Archive for November, 2010
I have a picture in the running for the Grand Prize in Unified Color’s HDR photo contest. If you are so inclined, I would be delighted if you gave it your vote. The image is a monochrome HDR of the Chevron Tower in Houston and you can find the voting page here. Voting requires that you register on the site and you can vote once per email address registered.
I posted this image on Saturday night shortly after returning from shooting at the UT/OSU game in Texas Memorial Stadium. At the time, I titled it “Touchdown!” but, now that I look at it again, I’m wondering if “Illegal Ball Handling” may be a better title? 🙂
Although I was shooting for the UT band, I managed to grab a few shots of the game action when it came close to the end zone I was standing at. With the play inside the 20yd line, the 70-200mm f/2.8 lens I was using for my band close-ups was ideal and I ended up with clean images of 2 of the game touchdowns.
I’ll post a longer article on the whole experience later but, in the meantime, I’m off to rent a 2x teleconverter for next week’s (daytime) game since I think a 140-400mm f/5.6 would be rather helpful.

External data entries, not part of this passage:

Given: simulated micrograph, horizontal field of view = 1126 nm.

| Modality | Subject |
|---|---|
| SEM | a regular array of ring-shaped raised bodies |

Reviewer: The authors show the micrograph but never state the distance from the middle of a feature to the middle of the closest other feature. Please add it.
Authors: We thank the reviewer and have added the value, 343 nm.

A group of HDR photographers I am involved with on Facebook is trying to pull together a charity project and we’re looking for a skilled videographer who would be interested in helping us out. The plan is to produce a DVD containing examples of our work along with hints and tips on improving your HDR work and we need someone who can cut the whole thing together nicely and add a soundtrack. If you are experienced at that kind of work and interested in helping out, please leave a comment or drop me a line via the contact form.
People involved so far include (in no particular order) Scott Wyden Kivowitz, Oliver Fluck, Scott Frederick, Trey Ratcliff, Jacob Lucas, Pat O’Brien, Mike Olbinski, Phil Cohen, James Howe, Brian Matiash, Bob Lussier, David Nightingale, Jeff Revell, CJ Kern and Jacques Gudé.
We’ve not finalised on a charity that will benefit from any proceeds yet but the current front runner deals with providing clean water supplies to third-world villages. I’ll post more news as the project progresses.
I normally come away from a shoot with one picture that stands out from all the rest as my favourite. It’s pretty clear to me which picture this is yet often I can’t be sure why I prefer that particular shot. Take, for example, this shot from my recent visit to Space Center Houston. I took loads of images while I was there and I’m delighted with most of them but, for some reason, this one stands out for me.
It definitely falls into the minimalist, abstract, geometric category that I typically enjoy and I do love the smooth variation of light over the curved surfaces but why would I prefer this over, say, this shot, or this one?
When it all comes down to it, photography is an emotional activity where our preferences are ruled more by our hearts than our minds. I don’t know why this is my favourite image from that particular visit but my intuition is pretty insistent so I’ll go with that!
In the past, I’ve mentioned that I don’t mind reshooting old subjects if I missed something the first time or if I wasn’t completely happy with the technical execution – depth of fields wasn’t quite what I wanted or the framing could have been every so slightly better – but recently I’ve found myself doing a different type of reshooting. Since upgrading my camera and lenses this year, and since being so impressed with the quality improvement I’m getting with the new equipment and some changes in my processing workflow, I’ve been reshooting to get higher quality versions of existing photos. The difference in sharpness between the old Sigma 10-20mm and the Nikon 14-24mm is very noticeable and the 1 stop bracketing I’m now doing for my HDRs is definitely allowing me to create cleaner images that should print as large as I would ever want. Previously, I pretty much assumed that people would not want prints larger than 36″x24″ but I’ve handled orders for two 50″ prints in the last couple of months so I guess larger sizes are in demand after all.
I have several examples from last weekend’s Space Center Houston trip where I reshot exactly the same composition and I’ll post these later. For the time being, here’s an example where I was reshooting for both quality and composition. I love the detail in the new shot (on top) and the fact that it’s less obviously a mock-up since you can’t see quite as many plexiglass panels and “audio tour” reference numbers. Talking of size, I sent a quote to a customer in France a few months who wanted to use the bottom image printed 15 feet wide to cover an office wall. I wonder how the new version would look at that size? You can click through either image and access the original file to take a closer look.